Advice to new public servants: be bold, be brave, be kind
Preamble: I have been with the Ontario Public Service for a little over 13 years. I never expected to fall in love with being in the public service, but fall in love I did. Deeply. Irrevocably. For better or worse. The following is my advice for those who are just starting out in their careers. It’s mostly a collection of instructions that I wish I received much earlier in life and work. I hope you find it helpful; better yet, I hope you do the same for those who will join after you.
Dream big, be bold
I wish I’d read Janet Hughes’ piece on boldness as a public service value much earlier in my career. If life/work ever had such a thing as do-overs, I would:
- Assume good intentions of everyone by default, and just give them the benefit of the doubt, especially when I am working with limited information about people’s motivations and actions, the constraints and pressures they are under, the pre-existing environment in which they’re operating.
- Actively look out for opportunities to push for change from wherever I was in the hierarchy, whether it’s “briefing the change I want to see” or demonstrating, example after example, what’s possible.

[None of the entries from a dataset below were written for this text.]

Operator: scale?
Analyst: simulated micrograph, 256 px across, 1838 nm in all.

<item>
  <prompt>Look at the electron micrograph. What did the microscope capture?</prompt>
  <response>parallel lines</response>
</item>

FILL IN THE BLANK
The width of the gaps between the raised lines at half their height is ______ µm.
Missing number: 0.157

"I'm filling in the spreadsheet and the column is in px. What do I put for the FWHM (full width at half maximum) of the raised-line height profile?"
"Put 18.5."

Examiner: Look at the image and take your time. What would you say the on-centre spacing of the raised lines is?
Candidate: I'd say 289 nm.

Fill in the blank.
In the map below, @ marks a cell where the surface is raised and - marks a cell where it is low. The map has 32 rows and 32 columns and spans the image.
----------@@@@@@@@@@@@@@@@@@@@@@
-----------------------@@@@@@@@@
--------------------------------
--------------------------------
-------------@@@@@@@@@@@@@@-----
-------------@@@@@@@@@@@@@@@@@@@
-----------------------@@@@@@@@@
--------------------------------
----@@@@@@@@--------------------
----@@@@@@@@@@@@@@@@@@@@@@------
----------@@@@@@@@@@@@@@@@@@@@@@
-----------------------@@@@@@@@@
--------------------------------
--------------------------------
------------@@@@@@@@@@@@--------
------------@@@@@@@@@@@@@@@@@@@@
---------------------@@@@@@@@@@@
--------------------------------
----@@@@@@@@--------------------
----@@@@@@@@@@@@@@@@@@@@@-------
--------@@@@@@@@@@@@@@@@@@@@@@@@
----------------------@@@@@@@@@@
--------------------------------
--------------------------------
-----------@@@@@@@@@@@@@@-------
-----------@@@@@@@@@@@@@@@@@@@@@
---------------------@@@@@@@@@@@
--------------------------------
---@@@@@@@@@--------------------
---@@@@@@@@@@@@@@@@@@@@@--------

- Don’t lose sight of the call to public service, no matter how tough things get. It takes an unusual amount of guts and grace to get through the slog — something I took for granted for years.
Bravery for me is about habits of mind that defy inertia in the public service. It means one needs to:
- Embrace the chaos — Government is complex, and it needs to be because we are in the business of messy human lives, and are constantly making decisions and trade-offs around the type of society in which we want to live and be a part of. Embrace complexity. Learn about how things actually work beyond what’s codified in legislation and in public communications documents. Take a genuine interest, and meet different people and the interests they represent. Resist the urge to oversimplify and make snap judgments.
- “Dream in years, plan in months, evaluate in weeks, ship daily” — DJ Patil’s motto perfectly describes the attitude and discipline required of a public servant. It’s not for everybody, and requires bravery because keeping that dream alive over the years is hard. For the most part, digital government offices understand the value of shipping frequently, but it’s far too easy to get lost in the minutiae of shiny objects and products being delivered, if those discrete products aren’t advancing the overall mission.
I noticed that the best leaders I have met in my career brought their full selves to their work and treated everyone around them — regardless of rank — with kindness. It’s a way of being that includes “How can I help?” as a default in every interaction, noticing and calling out injustice or inequities wherever they see it, and an openness to learning and understanding different perspectives.
If we are to move forward as public servants in the digital age, kindness matters.
The journey continues
I am grateful to the people who helped carve out a space for me in the digital government journey, and to everybody I’ve met and enlisted along the way. As a founding member, the Ontario Digital Service will always have a special place in my heart.
I’ve accepted a new role as Director at the Digital Academy within the Canada School of Public Service. I‘m honoured to work with this team and expand on the mission I’ve had the privilege of leading in Ontario through the Digital Service Standard and the Simpler, Faster, Better Services Act, helping public servants across Canada adopt the culture, practices and technologies of the digital era in order to make government work better.